Saturday, September 25, 2004
First Encounter
"What the hell am I thinking?"

This is the thought that grips my brain as I ramble down the dorm steps. It's about 8:30. I've been working since about noon, and it's time for a break. I have my keys in one hand and a Pedro the Lion bootleg in the other. I have this habit of carrying my keys in my right hand. I just seem to forget I do have pockets for them. The question does not register at all to my feet that have set their course posthaste for the administration building. Of course, my feet never were much for thinking.

Last week I learned that the Nicholasville bowling alley isn't the greatest spot for holding group conversations. One-on-one conversations, however, work just nicely in the eclectic cacophany of booty music and clattering bowling pins. Thusly, I also learned that she started her job this evening at the switchboard in the administration office. I knew from a brief previous exchange that she was a fan of Pedro the Lion.

Surely, she would appreciate the bootleg CD, no? Surely, she could use some company at the end of her shift, no? I mean, who calls the Asbury 800-number at 9 pm on a Friday? And that administration building is a pretty spooky place at night when there's not a soul to be seen. The lobby is populated by blank-faced, staring busts and portraits on the wall that may as well have been stolen from a Scooby Doo haunted house. Then there's the mural on the wall with the Mark Twain looking guy shooting thunder bolts from his fingertips all Harry Potter style. Bottom line, it's not exactly the place I'd want to be spending my Friday night.

Still, this is not a person I know extremely well. We had exchanged a couple hellos in passing. The bowling alley exchange had been the first since a brief conversation during orientation. I am not usually this forward. Just what am I doing?

The atmosphere between mixed company is an odd beast at the seminary, to say the least. There was something unnatural about the interaction between guys and gals at my Christian undergrad school. I daresay it was unhealthy. The campus emanated this obsession with being coupled up and married. One could not cross the school grounds without knowing that was married or quickly moving in that direction. The attitude seemed to be that this would be the last place one would ever be around Christian singles. Ever. The outbreak of weddings immediately following graduation each May was ridiculous.

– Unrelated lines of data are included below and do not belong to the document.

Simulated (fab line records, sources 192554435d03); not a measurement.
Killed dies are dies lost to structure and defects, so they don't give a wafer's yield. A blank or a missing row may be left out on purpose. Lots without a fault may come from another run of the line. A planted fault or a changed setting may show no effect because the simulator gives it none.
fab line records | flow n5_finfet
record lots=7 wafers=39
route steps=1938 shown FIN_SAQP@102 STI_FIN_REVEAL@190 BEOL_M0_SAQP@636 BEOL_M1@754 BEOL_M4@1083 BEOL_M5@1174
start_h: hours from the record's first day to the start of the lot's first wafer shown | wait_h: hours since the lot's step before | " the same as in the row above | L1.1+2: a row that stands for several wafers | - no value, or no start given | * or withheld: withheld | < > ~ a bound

To be honest, I expected this same warped attitude of Christian singles at the seminary, and I was not looking forward to it. But it is different here. Still weird, but different. Still unhealthy. Immediately upon arriving on campus there are comments flying left and right about gals being desperate and guys being on the prowl. Everybody's looking for a spouse. This is great just great. These are not rumors, either. You can pick these people in crowd. It is kind of funny sometimes. Mostly not, though. More sad. One would think that the future Methodist leaders of the world have a better grapple on how to deal with their brothers and sisters in Christ and move on from the Junior High Dance Syndrome.

Maybe it's because of the disproportion of guys to gals, or of the married guys to the "seekers." Or that the ladies that are here are educated, career-minded, independent gals, while some of the guys are nursing unfulfilled expectations from their college days. Or maybe that pretty much everybody attracted to a seminary struggles with some degree of anti-socialabiltiy as their own personal El Guapo.

Anyway, everybody knows Creepy Seminary Guy. He's more a type than a specific individual. He's the guy who walks up to a crowd of mixed company and zeroes in on one lady and ignores everyone else in the group. I am serious, it happens. I was at a church function with another guy. This girl I had seen on campus, who I had thought was kind of cute, comes over to talk to us, and the first thing out of her mouth is how you have got to be wary of those weird seminary guys. What are you supposed to say to that? "Uh, yeah, we try to stay away from them, too."

So this is my stigma I am up against. Not just Pedro's own personal demons, but now there is Creepy Seminary Guy. Those are the hurdles to leap just to initiate even a friendship with the opposite sex. I can count on one hand the times I have chatted with this young lady, on maybe three fingers, in the last month. I am tracking her down at her job, cornering her where she cannot run away. I am Creepy Seminary Guy. Why am I doing this?

I cannot really tell if that is her at the desk. The hallway is too dark. It throws me off my planned witty entrance. She recognizes me first and smiles. It is not a suprised smile. But not like she expects me, either. Just very natural. As if my being there in an empty building on a Friday night should not be out of the ordinary.

We talk until her shift is up at 10. Never an awkward moment. She is in the counseling program. She went to Greeville College where she studied counseling. She is an only child. Her step-dad is a Methodist minister. She goes to the Wilmore Free Methodist Church. She digs indie music. She's in Kingdom, Church and World (but not my section). She's playing intramural tennis, and she's a bit apphrehensive about that as not enough ladies signed up, so she is paired against guys. I offer to play her sometime if it would help her self-esteem.

Smooth, I know.

I walked with her back to her dorm. I did not ask. It just seemed like a natural progression of the conversation. She seemed to genuinely enjoy the company.

I did not feel like Creepy Seminary Guy at all. Because I am not.

Rather, I walked back to my room buzzing with that feeling of not having gone wrong yet.